The SDP constraint is not fully satisfied

I run a simple SDP program and the output differ from the theoretical value by 0.002. I find out it is because the resulting variable is not really SDP, but has a negative eigenvalue of 1e-6, leading to a larger error in the end. Though changing the solver from SDPT3 to SeDuMi makes it better, I do not want to check if the result is SDP manually every time, because this function is part of another optimization problem. So is there any way to increase the accuracy for the variable to fulfill the SDP constraint?

You can guarantee a truly psd matrix by adding a small*number times eye(n)

M - 1e-5*eye(n) == semidefinite(n)
M - 1e-5*eye(n) >= 0 % if in sdp mode

Alternatively, it may be possible to actually solve the SDP to a tighter tolerance than default if using Mosek. I was confronted with s similar situation solving SDP subproblems as part of a top level algorithm, and if the SDP was not solved accurately enough, it interfered with the SDP extension of KKT optimality criteria for my overall problem. I could set the negative eigenvalues to zero, but the bigger the adjustment, the more it degraded the top level algorithm.

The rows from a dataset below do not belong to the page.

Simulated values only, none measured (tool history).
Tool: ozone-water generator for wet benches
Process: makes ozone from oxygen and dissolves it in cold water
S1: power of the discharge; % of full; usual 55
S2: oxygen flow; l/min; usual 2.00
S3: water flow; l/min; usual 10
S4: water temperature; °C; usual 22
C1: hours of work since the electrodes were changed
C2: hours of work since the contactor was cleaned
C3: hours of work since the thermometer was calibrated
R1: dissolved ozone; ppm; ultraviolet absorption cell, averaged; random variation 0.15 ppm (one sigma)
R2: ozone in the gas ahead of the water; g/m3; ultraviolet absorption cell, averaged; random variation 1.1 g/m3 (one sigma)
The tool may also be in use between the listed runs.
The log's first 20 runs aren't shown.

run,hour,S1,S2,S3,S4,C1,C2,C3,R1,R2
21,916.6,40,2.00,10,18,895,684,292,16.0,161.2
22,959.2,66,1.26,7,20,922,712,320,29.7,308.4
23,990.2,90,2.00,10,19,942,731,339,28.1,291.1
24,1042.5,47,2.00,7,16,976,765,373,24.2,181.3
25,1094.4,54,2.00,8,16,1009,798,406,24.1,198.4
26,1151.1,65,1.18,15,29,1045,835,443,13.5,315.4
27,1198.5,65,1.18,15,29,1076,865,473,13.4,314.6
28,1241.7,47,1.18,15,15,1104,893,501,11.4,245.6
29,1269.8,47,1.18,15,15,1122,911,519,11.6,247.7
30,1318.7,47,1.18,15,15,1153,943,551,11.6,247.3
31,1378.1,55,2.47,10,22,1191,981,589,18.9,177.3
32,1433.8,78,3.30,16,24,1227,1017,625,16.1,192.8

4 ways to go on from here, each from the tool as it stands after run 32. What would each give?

So don’t tell @Erling I said this,but with extensive testing for two different types of SDP subproblems I was solving I found I could set MSK_DPAR_INTPNT_CO_TOL_PFEAS to 1e-12 and reliably get solutions from Mosek. That greatly improved my top level algorithm performance vs. using the default value of 1r-8. I reset the -1e-12 values to zero, but that did much less harm than setting -1e-8 eigenvalues to zero. BTW, I had to set small positive eigenvalues to zero also - the trick was knowing when those were truly zero eigenvalues (i.e., active constraint, and if active, “how active”), or just very small, but really non-zero eigenvalues.